Let's have a candid discussion about Candid

  • Has someone already used this title somewhere else? Seems familiar

TLDR

  1. Here’s where Demergent Labs stands on Candid vs JSON at the moment: https://x.com/lastmjs/status/1735690729723195808

  2. We would love feedback on our choice

  3. Should we as a community begin the process of deprioritizing Candid and replacing it with a more well-known serialization stack e.g. JSON and JSON schema?

IMO It really isn’t about what the technically superior solution is alone, but about barriers to adoption.

Deprioritizing Candid at Demergent Labs

At Demergent Labs we’ve been building a TypeScript/JavaScript and Python CDK since 2022. Both projects are functional, one is about to leave beta and the other is in a good beta state.

We’ve also been engaged in documentation around these CDKs and generally figuring out the best way to educate people/devs about ICP, and to get them started with canister development.

As we see it, Candid and the tooling around it provide a large barrier to learning how to develop canisters on ICP. Even with good abstractions, the concept of RPC with query and update methods, needing to generate bindings to hook up a front-end, and dealing with restricted non-native data structures (like records that can’t have dynamic field names) causes significant hurdles for newcomers.

This is our observation over time as we engage in education, and especially at in-person hackathons with relatively young web developers (and completely new to ICP). It is especially difficult for a dev to figure out how to hook up their frontend to their backend, as they must generate bindings, hook up an agent, and engage in RPC calls, as opposed to just using regular HTTP with window.fetch and JSON.

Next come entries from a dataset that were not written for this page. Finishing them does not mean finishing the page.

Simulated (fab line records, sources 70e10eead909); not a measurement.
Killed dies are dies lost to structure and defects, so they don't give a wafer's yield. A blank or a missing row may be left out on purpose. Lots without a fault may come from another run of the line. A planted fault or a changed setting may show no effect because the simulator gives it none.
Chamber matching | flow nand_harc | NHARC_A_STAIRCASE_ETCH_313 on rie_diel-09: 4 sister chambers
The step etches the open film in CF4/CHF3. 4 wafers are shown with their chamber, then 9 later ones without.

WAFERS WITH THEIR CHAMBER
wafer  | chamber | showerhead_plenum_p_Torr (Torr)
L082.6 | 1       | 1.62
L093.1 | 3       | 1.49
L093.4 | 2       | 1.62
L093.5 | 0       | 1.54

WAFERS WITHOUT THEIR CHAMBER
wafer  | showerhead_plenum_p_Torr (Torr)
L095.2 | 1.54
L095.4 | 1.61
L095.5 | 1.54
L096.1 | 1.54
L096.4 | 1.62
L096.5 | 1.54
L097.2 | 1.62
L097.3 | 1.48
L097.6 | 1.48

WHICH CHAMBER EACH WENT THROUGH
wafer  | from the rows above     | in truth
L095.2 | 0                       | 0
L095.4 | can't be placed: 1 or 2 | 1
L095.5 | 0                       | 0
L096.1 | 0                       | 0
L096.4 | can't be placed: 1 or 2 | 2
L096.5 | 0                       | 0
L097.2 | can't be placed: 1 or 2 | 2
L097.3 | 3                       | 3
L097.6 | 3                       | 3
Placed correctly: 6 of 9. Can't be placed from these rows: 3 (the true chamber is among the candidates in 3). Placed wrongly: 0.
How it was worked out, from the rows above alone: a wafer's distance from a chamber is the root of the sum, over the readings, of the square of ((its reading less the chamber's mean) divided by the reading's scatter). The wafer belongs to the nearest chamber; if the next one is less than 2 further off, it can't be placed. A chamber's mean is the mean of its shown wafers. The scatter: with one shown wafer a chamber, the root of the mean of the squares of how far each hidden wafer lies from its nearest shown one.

It’s also taken a significant amount (perhaps most) of our development time at Demergent Labs to properly integrate Candid into the CDKs, providing a proper level of abstraction that is a good developer experience, and dealing with bugs or misunderstandings in the spec or implementations. And Candid in JS is not very performant, so we’ve had to deprioritize its use in StableBTreeMap, opting for JSON instead. I would guess the general consensus is that Candid serde is not very performant relative to other choices.

So at Demergent Labs we have decided to deprioritize education and tooling around Candid and the query/update RPC paradigm. We can’t remove it yet, and it’s still very important to the ecosystem and thus the CDKs, but we will first be introducing interacting with canisters using regular HTTP REST APIs that use JSON as the serialization format.

This aligns with our general thesis: developer adoption is best facilitated by removing as many barriers to development as possible, and new concepts should be kept to a minimum and introduced as late as possible in the developer journey.

Thus, our goal is to provide first-class support and education around building JSON HTTP APIs using TypeScript, JavaScript, and Python. This will result in a more familiar server environment for new developers, and allow them to get started very quickly with minimal ICP-specific tooling.

What do you think?

I would love comments and opinions on our decision.

I would also like to open up the discussion on Candid itself and its usefulness to the ecosystem. I suggest that we should consider if it would be better to embrace a more well-known and adopted serialization format, I suggest JSON and maybe JSON schema.

Candid is not a requirement at the protocol level, and as canister developers we can choose to expose our canister endpoints as we please. Though Candid is the preferred method now, it is not necessary.

We should discuss moving away from Candid as a community. I would like to dig into its merits and drawbacks to see if this would be appropriate.

17 Likes

Would certainly save me a lot of time.

1 Like

Sounds great for Azle - frontend communication. I would still want to do Azle - IC canisters calls in Candid and also expose candid methods for other IC canisters to be able to call.
I’ve personally made icblast GitHub - infu/icblast to take care of the obstacles around candid in frontends. It removes the [0] opt (which is probably something new devs find very weird) It also has ‘toState/fromState’ functions that makes objects coming from agentJs serializable - they have classes and BigInt and if you try to put them in Redux or JSON.stringify you will not get what you expect. Also the bindings are automatically generated. No TypeScript support, but developing frontends using these little things is smooth.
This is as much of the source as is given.